The defense attorney for a member of the Oath Keepers charged with seditious conspiracy stemming from the U.S. Capitol unrest on Jan. 6, 2021, has filed a motion to intervene in a lawsuit that seeks to compel the U.S. Capitol Police to release more than 14,000 hours of video from surveillance cameras, smart phones and police body-worn cameras.
Jonathon Moseley, who represents Oath Keeper Kelly Meggs of Dunnellon, Florida, seeks to intervene in Judicial Watch Inc. v. U.S. Capitol Police, a 2021 lawsuit that aims to unmask most of the Jan. 6 video footage now hidden from the public by court seal.
“Having seen the documents and records under the court’s protective order, Jonathon Moseley can testify and affirm, and hereby does so, that there is no valid reason for the documents and records to be withheld from the public,” Moseley wrote in a Feb. 11 motion in U.S. District Court for the District of Columbia.
U.S. District Judge Florence Y. Pan denied Moseley’s motion to intervene, ruling he did not make sufficient effort to determine how Judicial Watch and U.S. Capitol Police viewed his motion.
“The movants do not have a conditional right to intervene under a federal statute, nor do they state a claim or defense that shares with the main action a common question of law or fact,” Pan wrote.
The U.S. Congress is exempt from the Freedom of Information Act. The U.S. Capitol Police, as a subsidiary of Congress, isn’t bound by the 1966 law that generally requires the federal government to disclose records and other information to the public upon request.
Judicial Watch sued Capitol Police in January 2021 under the common-law right of access, a legal principle that the public has a right to access public records and documents.

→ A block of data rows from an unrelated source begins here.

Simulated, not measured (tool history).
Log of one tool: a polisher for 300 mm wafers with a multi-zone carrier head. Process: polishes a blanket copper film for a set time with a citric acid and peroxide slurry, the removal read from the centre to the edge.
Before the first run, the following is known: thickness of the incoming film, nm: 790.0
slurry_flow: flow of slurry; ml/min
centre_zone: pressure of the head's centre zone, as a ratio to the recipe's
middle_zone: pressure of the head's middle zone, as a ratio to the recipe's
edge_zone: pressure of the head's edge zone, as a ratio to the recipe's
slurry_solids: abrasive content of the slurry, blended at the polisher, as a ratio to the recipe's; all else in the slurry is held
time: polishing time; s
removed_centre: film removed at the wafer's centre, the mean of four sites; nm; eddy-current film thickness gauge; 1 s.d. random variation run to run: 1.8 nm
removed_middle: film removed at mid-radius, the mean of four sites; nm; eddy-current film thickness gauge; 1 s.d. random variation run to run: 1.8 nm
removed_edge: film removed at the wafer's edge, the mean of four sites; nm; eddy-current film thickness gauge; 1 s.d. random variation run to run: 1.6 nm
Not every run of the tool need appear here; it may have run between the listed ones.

Judicial Watch sued for the release of all video recorded between noon and 9 p.m. on Jan. 6, 2021, and for emails between the U.S. Capitol Police executive team and the police board, as well as emails between police and the FBI, U.S. Department of Justice, and the Department of Homeland Security.
Capitol Police filed a motion claiming it isn’t bound to release records due to sovereign immunity, a legal doctrine that shields governments from being sued for civil wrongs.
Despite the Capitol Police’s stated concerns that releasing the trove of video would expose security means and methods, Moseley said he sees a different reason for the secrecy.
“They don’t want the public to see that the vast majority of what went on was very peaceful,” Moseley told The Epoch Times. “There were the violent videos they’ve shown, are all in just one location, or in a courtyard. You know, they keep showing over and over again this battle in the archway—that’s just one entrance out of a building that’s 700 feet long. So I think it would dilute their narrative to show everything.”
Moseley said that on a recent tour of the Capitol arranged by the U.S. Attorney’s Office for the District of Columbia, Capitol Police forbade the defense attorneys and investigators from photographing certain areas, including things that are visible from the street. They also prohibited photographs of the galleries in the House of Representatives.
“They designated that as non public—we couldn’t take photographs of the galleries,” Moseley said. “I’m like, ‘What the heck?’ These will be visible during the State of the Union to anybody around the world.
“So that’s one of the big things, their claim that this would compromise the Capitol’s security to show these things.” Moseley said. “It’s one of the things that I wanted to knock down and say, ‘You can’t hide behind that as an excuse.’”
Moseley expressed frustration that the government’s selective release of video clips and the nearly constant condemnations of Jan. 6 defendants by some jurists and members of Congress have tainted the jury pool for the trials scheduled to begin in the coming weeks and months. He said he will seek a change of venue for the Meggs case.
“There’s been nonstop condemnation of these defendants by the attorney general, by other judges as they’ve been sentencing people,” Moseley said. “They’ve made comments that go far beyond the individual that they’re talking about, made generalized condemnations of all the defendants, most of whom haven’t gone to trial yet.
“There’s also the concern that the ability to pick and choose what’s released prevents a check and balance on the government and the Congress,” Moseley said. “If they knew everything was public, they might be a little more careful with what they say.”
The jury pool in the District of Columbia has been “incurably influenced,” Moseley wrote in his motion to intervene in the Judicial Watch case.
“Kelly Meggs as a criminal defendant is being personally prejudiced by the one-sided tsunami of false but prejudicial information,” Moseley wrote, “while the government—including the U.S. Capitol Police—pick and choose what information with which to smear these defendants in public and condemn them in public, while withholding an equal measure of exculpatory information.”
In a filing in the Judicial Watch case, Thomas DiBiase, general counsel for U.S. Capitol Police, said the release of video footage could provide valuable security information to people who might seek to attack the Capitol again.
Video can also be considered security information that is “sensitive with respect to the policing, protection, physical security, intelligence, counter-terrorism actions or emergency preparedness.” Of the more than 14,000 hours of footage, only about 17 hours to date was designated “security information,” DiBiase said.